Terminator 2
From LoveToKnow Sci-Fi
Terminator 2 was the event movie of 1991.
I'll Be Back: Terminator 2
The original Terminator movie ended with The Terminator from the future destroyed, Kyle Reese (Michael Biehn), the soldier sent from the future to save her dead, and Sarah Connor (Linda Hamilton), pregnant with her son John, on her way to hiding in Mexico. Because if one terminator could find her, what's to stop the evil machines of SkyNet from sending back more? So Sarah goes underground.

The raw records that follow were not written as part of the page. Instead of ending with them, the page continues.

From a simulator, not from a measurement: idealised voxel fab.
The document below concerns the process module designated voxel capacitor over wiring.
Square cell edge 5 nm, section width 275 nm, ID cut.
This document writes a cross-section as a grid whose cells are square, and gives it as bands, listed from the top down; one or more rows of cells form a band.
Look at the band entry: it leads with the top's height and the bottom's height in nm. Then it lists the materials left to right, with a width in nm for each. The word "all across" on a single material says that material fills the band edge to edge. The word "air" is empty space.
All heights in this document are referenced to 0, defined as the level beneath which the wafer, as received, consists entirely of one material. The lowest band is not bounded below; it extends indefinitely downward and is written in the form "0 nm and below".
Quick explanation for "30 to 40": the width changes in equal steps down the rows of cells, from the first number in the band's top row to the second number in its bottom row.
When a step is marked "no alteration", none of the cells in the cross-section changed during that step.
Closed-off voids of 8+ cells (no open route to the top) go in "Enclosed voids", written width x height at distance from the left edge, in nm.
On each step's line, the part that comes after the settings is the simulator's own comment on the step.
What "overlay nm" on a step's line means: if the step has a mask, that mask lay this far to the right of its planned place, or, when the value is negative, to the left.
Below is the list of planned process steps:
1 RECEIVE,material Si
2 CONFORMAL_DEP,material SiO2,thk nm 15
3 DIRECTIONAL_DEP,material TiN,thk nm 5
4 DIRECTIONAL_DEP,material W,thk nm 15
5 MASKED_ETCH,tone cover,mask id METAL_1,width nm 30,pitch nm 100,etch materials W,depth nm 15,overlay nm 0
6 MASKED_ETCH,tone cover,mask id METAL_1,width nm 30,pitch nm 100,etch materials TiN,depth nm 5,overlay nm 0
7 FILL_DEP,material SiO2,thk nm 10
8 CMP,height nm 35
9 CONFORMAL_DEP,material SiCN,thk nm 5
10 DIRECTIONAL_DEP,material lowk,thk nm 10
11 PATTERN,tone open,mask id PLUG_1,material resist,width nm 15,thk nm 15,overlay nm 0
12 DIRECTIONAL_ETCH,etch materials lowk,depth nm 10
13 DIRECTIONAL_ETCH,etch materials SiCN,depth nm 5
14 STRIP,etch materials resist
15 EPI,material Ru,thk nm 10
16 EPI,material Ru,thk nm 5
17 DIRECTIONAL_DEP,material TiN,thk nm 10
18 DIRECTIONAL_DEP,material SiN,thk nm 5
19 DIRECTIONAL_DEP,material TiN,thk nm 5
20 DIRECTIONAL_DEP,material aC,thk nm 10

The second movie, also called T2, or Terminator 2: Judgment Day, actually deals with an issue that other similar stories gloss over. To wit, what happens when you've been through a life-altering experience facing terrible exterminating machines from the future? That's right - everyone thinks you're crazy.
The Plot
T2 begins with Sarah locked up in a high-security mental institution for the criminally insane, and her ten-year-old son John (Edward Furlong) living in foster care. Prior to her incarceration, Sarah had changed from slightly soft girlie-type to tough-as-nails survivor. She (and John) were part of the undersociety of roving loonies - the black helicopter militants, survivalists and assorted millenialists who stockpile weapons and prepare for Armageddon. Only Sarah had a reason for her paranoia, and she's about to be proved correct.
Into our time are injected two terminators, one sent once again to attempt to destroy John Connor, and one sent back by John Connor himself to protect his earlier self. It was no secret by the time the movie opened in 1991 that the 'good Terminator' was this time played by Bad Terminator Arnold Schwarzenegger.
Big Budget, Lavish Effects
The first movie cost around 6 million to make, and grossed around 35-40 million dollars. The second movie cost over a hundred million to make, and it shows. At the time, T2 was the most expensive movie ever made, a record director James Cameron would himself break six years later with the 200 million dollar budget on Titanic.
The most impressive (at the time) effects in T2 are the morphing effects. Schwarzenegger plays a 'primitive' model, who only can assume one appearance. He is pitted against SkyNet's newest model, the T1000, played by Robert Patrick. The T1000 can change form; he can look like linoleum, or your best friend. Makes it difficult to defend against, for sure.
Echoes of T1
There are numerous reflections of T1 in this movie. Time travel is only possible for 'meat' beings, so clothing and gear is left behind. In T1, the Terminator helps himself to a hardass biker's leathers. In T2, he stalks naked into a biker bar, terrorizes the pool players, and emerges once again leather-clad, with the soundtrack playing George Thurgood's 'B-b-b-bad to the bone'. Oh yeah.
In the first movie, the terminator stalks Sarah at a techno-club, where she is rescued by Kyle Reese, who tells her 'Come with me if you want to live'.
In T2, young John discovers that the old-model terminator who saves his life is programmed to follow orders from John Connor; he uses this handy fact to force the terminator to spring his mom from the insane asylum. Of course he breaks in with the maximum of breakage and destruction. Sarah, seeing a duplicate of the being that tried to kill her ten years ago bearing down on her, is naturally terrified - he's going to get her this time. But the creature, closely followed by her young son, stops in front of her and extends a hand, saying 'Come with me if you want to live'. Of course, this time he says it in an Austrian accent, but the benign intent is clear.
Paradox, Schmaradox
As with all time travel stories, you are simply going to have to ignore all the inherent paradoxes if you're going to enjoy the movie. Take the plot devices on faith and just take in the chases, the bonding, the terrifyingly realistic depiction of nuclear holocaust (in a dream, fortunately) and the surprisingly poignant ending.